In the case of the MNIST dataset I’m using (called so because it was originally made by NIST), images are 28×28 which means each digit is fed into the network as 784 integers. Those are fed straight up to the input layer which accordingly will have 784 neurons. Neurons that light up will be the ones seeing parts of the digit while the ones staying off will be the ones seeing the empty space in the image.
Once our network has received the image through its input layer, it needs to Do Stuff™ to it. Think about what your brain does when you see a digit, how do you differentiate whether you’re seeing an eight in the image above or a six?
You’re first going to look for small details (curves, lines), then your brain is going to build up those small details into larger details (the loops and holes), and finally it’s going to assemble those larger chunks into the number itself. You don’t immediately see the eight (even if it feels like it), but you see an arrangement of a multitude of small details which, when lined up a certain way, has been associated with that number in your mind’s pattern matcher.
Neural networks work exactly the same way. Once the data is inside our input layer, it’s going to be passed through several convolutional layers — a popular kind of layer. It’s hard to explain extensively what a convolution is in simple terms, but in this particular case they essentially do the same thing your brain does. They make each neuron look at a small bunch of neighbor pixels at a time, summarize them a certain way (depending on what that neuron is looking for — this is called a kernel), and pass down that summary to the next layer.

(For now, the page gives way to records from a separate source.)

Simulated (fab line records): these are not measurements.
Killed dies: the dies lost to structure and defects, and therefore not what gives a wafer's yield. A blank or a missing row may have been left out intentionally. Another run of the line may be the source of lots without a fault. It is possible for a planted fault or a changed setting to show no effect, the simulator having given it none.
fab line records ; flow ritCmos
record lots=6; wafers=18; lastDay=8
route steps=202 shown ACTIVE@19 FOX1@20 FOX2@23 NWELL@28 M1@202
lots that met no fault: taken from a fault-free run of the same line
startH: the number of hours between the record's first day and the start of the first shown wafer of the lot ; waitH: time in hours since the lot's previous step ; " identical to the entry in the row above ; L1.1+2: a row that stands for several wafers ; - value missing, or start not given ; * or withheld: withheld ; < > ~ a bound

The way each neuron summarizes what it sees is unique to it and is not something that is programmed. As the neural network learns to tweak its parameters to reach a given output, the neurons will gradually learn to extract relevant features off the image themselves, simply through positive feedback loops.
Some neurons in the early layers will learn to recognize straight lines or curves, while layers down the line will build upon those and learn to see loops or tails. This process is identical no matter what the network is trying to see, be it digits, faces, or even spectrograms and charts. All it sees are pixels, and how those pixels relate and build up upon one another.
Here is a very simplified example of what this process looks like for faces: see how it starts by recognizing very simple and abstract features such as edges and reliefs, and gradually assembles those until you have neurons that activate upon seeing certain kinds of faces.
Once you’ve trained all your convolutional layers, you give it a good shake and pour the resulting neuron activations into your output layer which represents what we’re trying to predict. Here we have 10 numbers we can predict (0 to 9) so we’d have a layer of 10 neurons. If the second to last output neuron lights up when it sees our image, then the network thinks it’s seeing a 8. Tada!
Neural training
So this is the theory of it, but there are, of course, myriad subtleties to this. You can’t just sandwich two or three convolutional layers between your input and output and get perfect digit recognition. What differentiates a good network from a bad one is not (just) the data you feed into it, but the way you arrange the layers and which kind of layers you arrange. This is called the network’s architecture, its blueprint if you want. There are some principles and general knowledge you can apply to figure out the perfect architecture for your problem, but at the end of the day the best way is through experiments and trial and error.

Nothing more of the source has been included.